*Scenarios for Home Tactical SOPs*
By: TooshieGalore
05 July 2014

I love participating in IDPA matches. The International Defensive Pistol Association (www.IDPA.com) trains with firearms in real life scenarios. Last weekend the match included a debriefing on dealing with scenarios that would seem ripe for engaging a firearm but may also have a different option. Below are ten questions to discuss with your spouse and age-appropriate children. It's a way to help establish home tactical SOPs. Discussions such as this may reveal better ways to handle the situation, without engaging a firearm. It will probably point up training that is needed for small children. It may also prevent an accidental firearm injury to a family member. Full credit goes to my IDPA Director and match participants for these scenarios. Where appropriate consider the age appropriate behavior for your children or grandchildren in each of these scenarios.

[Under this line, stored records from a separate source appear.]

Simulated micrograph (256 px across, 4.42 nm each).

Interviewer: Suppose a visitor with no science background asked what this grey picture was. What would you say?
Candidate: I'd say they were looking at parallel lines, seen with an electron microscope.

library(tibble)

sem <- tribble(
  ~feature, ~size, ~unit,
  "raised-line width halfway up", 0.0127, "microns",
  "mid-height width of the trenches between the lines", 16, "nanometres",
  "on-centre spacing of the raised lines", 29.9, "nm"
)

  1. You arrive home late and click the electric garage door opener form inside the car. Your kids are pumped up after winning the "big game." But as the garage door opens you notice movement from behind the bushes, near the opening garage door. What will you do? (If you don't have an electric garage door, substitute details appropriate for your situation.)
  2. You normally arrive home around noon, the kids arrive around 4PM, and your spouse about 6PM. Today when you arrive home, you notice the front door is open. This is unexpected and unusual. What will you do?
  3. You are already on your way home when your young daughter calls to report home from school. She also reports that something is not right. The flat screen TV is missing, with wires hanging from the wall and a lamp is lying on the floor. What instructions do you give your daughter?
  4. Your spouse fell asleep in the Lazy Boy while watching TV. You are down the hall, in bed. It's now 3AM, when you hear the sound of breaking glass in another area of the house. What do you do? What does your spouse do? How do you communicate? How will you deal with your kids that might awaken?
  5. It's 3AM, your spouse hollers from another room, "Did you hear that?" What do you do? And spouse? And what of the sleepy-eyed grandkids that just woke up?
  6. Your spouse, on a business trip, is expected to return home tomorrow. It's 3AM and you hear a key and jiggling of the door knob. What do you do?
  7. It's 3AM. Someone is at your front door, banging aggressively. What do you do? And Spouse? And kids?
  8. It's 3AM. The dog begins to growl just before he takes off down the hall. What will you do? And spouse? And kids?
  9. At the top of the stairs is a hallway with bedrooms on each side. Your two youngest kids sleep in the first two bedrooms. The last room down the hall is the master, where you and spouse are asleep. It's 3AM. You are suddenly awakened with unfamiliar whispers and someone coming up the stairs. What will you do? Spouse? Kids?
  10. Several neighbors have had their houses broken into. Some during the day and a few happened while family members were at home.

Our children are too young for firearm training so for now it's a No Touch policy. When considering the scenarios involving a firearm, having small children complicates everything. Training them is key.

I wanted to train mine without scaring them. We made it a game. We have a secret family word that instructs them to immediately get under the bed, to be quiet as a mouse and stay there until mom or dad comes to get them. Our first practice was after dinner but before dessert. Hubby made it like a super hide-n-seek game. Afterwards, we talked about it while having dessert. The child who was the "most quiet" got an extra helping.

Since then, we've practiced our secret family word in the morning and during homework time. We've had the kids under the bed for as long as 30 minutes. The littlest one fell asleep. It continues to be one of the kids' favorite games.